Prisoners is the sort of movie that becomes more baffling the further I get from it, which feels like the exact opposite of what should be the case. Basically, we have here a movie in which damn near every stylistic choice from the director, the crew heads, and the actors suggests an achingly serious consideration of humanity's violent impulses, with several scenes in particular appropriating imagery that is surely a deliberate evocation of the Abu Ghraib torture photos, unless Denis Villeneuve is the most outrageously stupid filmmaker alive, and I don't take that to be the case. The way that scenes are constructed leaves them muted and hushed, the acting is raw and grubby and plainly aims to suggest great ragged emotions that are as destructive to the person feeling them as anything. It is the very model of an Oscarbaiting exercise in social critique and deeply ambiguous character drama...

...Except for the part where the script makes it feel more like a trashy beach read. Prisoners is about two families in suburban Pennsylvania, whose daughters are abducted on a rainy Thanksgiving. One of the two dads in question, Keller Dover (Hugh Jackman), is a dedicated survivalist with a houseful of apocalyptic gear, exactly the kind of rough man of action perfectly suited to going out and taking down kidnappers with his bare fists, though at first, shell-shocked and despondent like his wife Grace (Maria Bello) and their good friends Franklin Birch (Terrence Howard) and his wife Nancy (Viola Davis), he's content to let the police do their jobs, in the form of indefatigable Detective Loki (Jake Gyllenhaal). And beyond doubt, Loki - a character name much too specific to have no payoff, and it doesn't; though it's no "Keller Dover", that's for fucking sure - gets off to a good start, finding the mentally underdeveloped Alex Jones (Paul Dano), who was driving an RV that the girls were playing on shortly before they went missing. But when Alex proves unlikely to have the mental capacity to understand kidnapping, let alone perpetrate it, he goes free; and this is when Keller goes Lone Wolf, stealing the young man and locking him in an abandoned building, regularly beating him into near-unconsciousness for information. Loki, realising that something has gone massively wrong with Keller's head, now has a two-front investigation: first finding the girls, and second, figuring out what the hell the bereaved dad is up to.

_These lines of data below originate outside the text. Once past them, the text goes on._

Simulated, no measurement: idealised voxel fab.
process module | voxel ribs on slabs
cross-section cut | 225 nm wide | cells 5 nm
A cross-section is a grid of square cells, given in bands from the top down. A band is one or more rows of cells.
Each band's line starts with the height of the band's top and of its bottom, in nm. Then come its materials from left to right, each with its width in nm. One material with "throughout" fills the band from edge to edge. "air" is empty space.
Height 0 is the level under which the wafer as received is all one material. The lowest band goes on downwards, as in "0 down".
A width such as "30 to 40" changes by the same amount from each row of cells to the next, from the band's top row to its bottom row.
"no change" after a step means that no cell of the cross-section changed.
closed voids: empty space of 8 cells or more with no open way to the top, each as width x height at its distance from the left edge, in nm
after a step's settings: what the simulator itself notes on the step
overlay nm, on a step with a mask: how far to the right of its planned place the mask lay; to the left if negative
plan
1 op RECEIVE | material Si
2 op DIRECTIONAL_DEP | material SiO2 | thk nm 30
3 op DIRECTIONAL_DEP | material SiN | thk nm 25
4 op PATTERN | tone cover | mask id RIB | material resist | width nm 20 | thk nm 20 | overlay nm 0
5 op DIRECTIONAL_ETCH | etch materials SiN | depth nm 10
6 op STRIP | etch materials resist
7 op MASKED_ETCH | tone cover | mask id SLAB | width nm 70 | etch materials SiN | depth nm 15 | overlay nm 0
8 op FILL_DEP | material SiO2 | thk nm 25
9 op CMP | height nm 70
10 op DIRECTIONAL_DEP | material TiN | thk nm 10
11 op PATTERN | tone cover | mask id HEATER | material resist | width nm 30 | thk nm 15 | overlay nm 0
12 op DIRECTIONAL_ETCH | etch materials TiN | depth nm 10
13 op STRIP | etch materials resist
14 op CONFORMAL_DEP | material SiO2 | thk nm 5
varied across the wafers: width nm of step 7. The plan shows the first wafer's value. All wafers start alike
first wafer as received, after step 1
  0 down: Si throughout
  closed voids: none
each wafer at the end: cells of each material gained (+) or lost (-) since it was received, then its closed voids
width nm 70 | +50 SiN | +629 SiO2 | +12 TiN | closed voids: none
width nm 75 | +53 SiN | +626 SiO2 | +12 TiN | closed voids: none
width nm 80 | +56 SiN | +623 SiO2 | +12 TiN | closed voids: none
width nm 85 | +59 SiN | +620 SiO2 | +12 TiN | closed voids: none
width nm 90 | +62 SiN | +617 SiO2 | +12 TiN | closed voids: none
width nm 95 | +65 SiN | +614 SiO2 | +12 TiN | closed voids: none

There are clearly ways to make this a brutal, pulverising depiction of dark obsession, as a man faced with an unsolvable problem turns to violence as an outlet for his frustration. Indeed, with the pedigree it has (that cast! that art-house director! that Roger Deakins cinematography!) it's quite inexplicable that Prisoners is very much not that: it is a rip-roaring thriller that's far more concerned with seeding clues about its twist-ridden mystery than with exploring any of the themes theoretically embodied by its characters, or plot. Missing little girls, the constantly-dangled possibility of their gruesome murder looming over every inch of the film, aren't a way into a dissection of the perfect American family broken apart by savagery both external and internal, they're a MacGuffin. One needs only look at the film that Prisoners most superficially resembles, the Gyllenhaal-starring Zodiac, to see how much braininess Prisoners lacks.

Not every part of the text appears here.